Machine Learning Ensemble in MapReduce for Predictive Analytics 16.08

Project Start Date: Jul 1, 2016
Research Areas: Analytics, Analytics - Machine Learning, Data Management, Data Management - Big Data Platforms
Funding: Member Funded
Project Tags: ,

Project Summary

Predictive analytics enables information extraction from big data (both real-time and historical) in order to forecast potential future events with an acceptable level of assurance. Examples include what-if scenarios and risk assessment.  Machine learning is one of two broadly grouped techniques utilized for predictive analytics besides regression.  Current innovations in the areas of machine learning, such as action rules mining and contrast set learning, are promising for predictions, but also face challenges for implementation into the MapReduce Framework. Using an ensemble method, we can combine multiple prediction models for more thorough and robust predictions.

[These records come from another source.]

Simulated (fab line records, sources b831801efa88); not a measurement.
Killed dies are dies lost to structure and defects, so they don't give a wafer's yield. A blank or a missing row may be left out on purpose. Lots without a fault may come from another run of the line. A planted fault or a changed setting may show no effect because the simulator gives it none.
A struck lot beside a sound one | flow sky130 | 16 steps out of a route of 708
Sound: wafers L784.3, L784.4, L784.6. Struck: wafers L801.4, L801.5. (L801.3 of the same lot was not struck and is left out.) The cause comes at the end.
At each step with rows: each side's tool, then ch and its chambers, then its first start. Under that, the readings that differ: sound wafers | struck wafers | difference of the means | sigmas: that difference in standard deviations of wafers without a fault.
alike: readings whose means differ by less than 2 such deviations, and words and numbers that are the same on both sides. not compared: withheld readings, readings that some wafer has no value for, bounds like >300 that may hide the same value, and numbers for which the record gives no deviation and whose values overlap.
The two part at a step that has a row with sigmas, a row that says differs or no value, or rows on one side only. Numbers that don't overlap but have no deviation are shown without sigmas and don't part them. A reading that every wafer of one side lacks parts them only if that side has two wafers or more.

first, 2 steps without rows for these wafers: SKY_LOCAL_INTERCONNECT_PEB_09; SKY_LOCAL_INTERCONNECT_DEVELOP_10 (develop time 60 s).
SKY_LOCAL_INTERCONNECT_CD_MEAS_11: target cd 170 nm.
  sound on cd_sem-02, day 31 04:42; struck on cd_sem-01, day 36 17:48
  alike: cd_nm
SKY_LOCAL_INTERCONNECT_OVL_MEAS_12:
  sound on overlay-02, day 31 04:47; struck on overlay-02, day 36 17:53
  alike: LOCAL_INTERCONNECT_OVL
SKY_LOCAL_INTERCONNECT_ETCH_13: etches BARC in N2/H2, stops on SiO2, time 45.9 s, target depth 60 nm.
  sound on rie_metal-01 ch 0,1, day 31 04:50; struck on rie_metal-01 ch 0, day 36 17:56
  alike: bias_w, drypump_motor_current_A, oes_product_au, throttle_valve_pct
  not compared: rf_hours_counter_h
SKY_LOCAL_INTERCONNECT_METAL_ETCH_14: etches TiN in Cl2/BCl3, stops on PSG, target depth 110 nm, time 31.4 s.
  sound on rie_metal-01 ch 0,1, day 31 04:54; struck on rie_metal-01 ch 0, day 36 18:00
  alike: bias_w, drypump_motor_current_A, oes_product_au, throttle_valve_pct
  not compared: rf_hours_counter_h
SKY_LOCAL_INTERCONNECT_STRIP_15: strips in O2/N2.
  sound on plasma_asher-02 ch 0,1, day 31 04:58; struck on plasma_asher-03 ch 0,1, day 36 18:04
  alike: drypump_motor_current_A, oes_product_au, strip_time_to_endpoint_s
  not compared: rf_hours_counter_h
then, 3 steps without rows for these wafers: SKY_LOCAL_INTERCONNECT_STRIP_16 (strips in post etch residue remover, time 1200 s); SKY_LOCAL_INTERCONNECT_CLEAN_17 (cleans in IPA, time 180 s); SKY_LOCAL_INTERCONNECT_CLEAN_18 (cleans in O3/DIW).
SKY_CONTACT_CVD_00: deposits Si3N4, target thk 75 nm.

Our project utilized a Bayesian combination technique to merge serval machine-learning methods into a single, more robust online anomaly-based action rules detection system. By combining these methods, we were able to discover anomalies and frequent patterns over historical data, which resulted in more thorough and robust predictions. The main goals of this project were to (a) design algorithms that can fully leverage the MapReduce framework and (b) create machine-learning techniques to make reliable predictions.  The project objectives, which were met, included:

  1. Parallelizing algorithms of action rules mining and contrast set mining for MapReduce
  2. Designing an Independent Bayesian Classifier Combination (IBCC) based machine learning approach for predictive analytics
  3. Implementing a prototypical system of above designed ensemble-based predictive analytics system on MapReduce
  4. Conducting case studies with data provided by one of our IAB members.